I loved reading this novel and was sorry to see it come to an end. It had been on my radar for sometime and I moved it to the top of my reading list when I found out Rebecca Cantrell was coming to the area for a book signing. I'm now looking forward to reading the second Hannah Vogel novel, A Night of Long Knives, which was just released in June.

Set in 1931 Berlin A Trace of Smoke is a skillfully written mystery/thriller with a literary sensibility. I was hooked on the first page. This richly detailed story does not get bogged down by the details because the details are so organic to the story. Hannah Vogel and the surrounding cast of characters are vivid flesh and blood people. Their lives are in flux due to the aftermath of The Great War and the rise of the Nazi Party, which is poised to take control of not only the city, but of Germany. Some people, such as Hannah's Jewish friend Sarah and her brother, have fled Germany while others are trying to negotiate the shifting political landscape. As a result, the climate is one of increasing distrust, suspicion, and violence.

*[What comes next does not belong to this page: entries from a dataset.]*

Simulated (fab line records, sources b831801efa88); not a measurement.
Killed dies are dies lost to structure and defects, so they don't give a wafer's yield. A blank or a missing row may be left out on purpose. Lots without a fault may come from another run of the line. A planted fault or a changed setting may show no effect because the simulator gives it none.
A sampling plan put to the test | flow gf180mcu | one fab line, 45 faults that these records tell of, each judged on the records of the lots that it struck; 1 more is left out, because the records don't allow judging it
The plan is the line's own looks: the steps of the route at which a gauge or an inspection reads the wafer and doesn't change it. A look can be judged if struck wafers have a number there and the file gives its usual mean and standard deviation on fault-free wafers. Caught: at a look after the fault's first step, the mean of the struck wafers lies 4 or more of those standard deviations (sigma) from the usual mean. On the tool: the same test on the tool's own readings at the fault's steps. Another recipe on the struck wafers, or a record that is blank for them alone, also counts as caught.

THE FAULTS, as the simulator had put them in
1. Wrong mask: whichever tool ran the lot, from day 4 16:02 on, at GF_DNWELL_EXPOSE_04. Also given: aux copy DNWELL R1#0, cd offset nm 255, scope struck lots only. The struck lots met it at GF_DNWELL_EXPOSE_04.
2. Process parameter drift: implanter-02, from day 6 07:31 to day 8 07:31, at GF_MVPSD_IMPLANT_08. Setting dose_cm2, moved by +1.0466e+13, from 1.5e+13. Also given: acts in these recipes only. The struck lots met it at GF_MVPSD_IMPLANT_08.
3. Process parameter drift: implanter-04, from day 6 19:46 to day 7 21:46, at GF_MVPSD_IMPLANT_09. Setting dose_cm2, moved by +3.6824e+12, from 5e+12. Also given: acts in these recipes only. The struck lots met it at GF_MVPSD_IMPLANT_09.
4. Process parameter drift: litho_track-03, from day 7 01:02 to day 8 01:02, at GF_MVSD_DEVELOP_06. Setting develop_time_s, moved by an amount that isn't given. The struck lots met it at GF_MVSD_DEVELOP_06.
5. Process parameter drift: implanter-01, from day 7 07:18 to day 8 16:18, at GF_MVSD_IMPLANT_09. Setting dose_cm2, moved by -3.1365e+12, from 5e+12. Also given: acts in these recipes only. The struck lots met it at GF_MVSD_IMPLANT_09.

Hannah has just discovered something horrible when we meet her on the first pages. The brother that she practically raised as her own son, Ernst, had been distant from her for the last six months and now he's dead. Murdered. Hannah sees his picture in the Hall of the Unnamed Dead at the Alexanderplatz police station and must keep the information to herself. He was fished out of the water, naked, with no signs of violence on his body other than a single stab wound through his heart. Hannah is a crime reporter and was at the police station for her weekly Monday meeting with a contact who gives her access to reports for potential stories about the murders, rapes, and other crimes committed over the weekend.

She tells no one that Ernst is dead because she, like her dead brother, currently has no identity papers. Hannah and Ernst had loaned their identity papers to Sarah and her brother who used the papers to escape from the increasingly violent antisemitism of the Nazis. They used the papers and posed as Hannah and Ernst going on vacation to America. If Hannah were to report Ernst's death, all could be lost for Sarah and her brother. So for now she keeps her own brother's murder to herself, at least until the identity papers are returned, and starts her own investigation into the murder.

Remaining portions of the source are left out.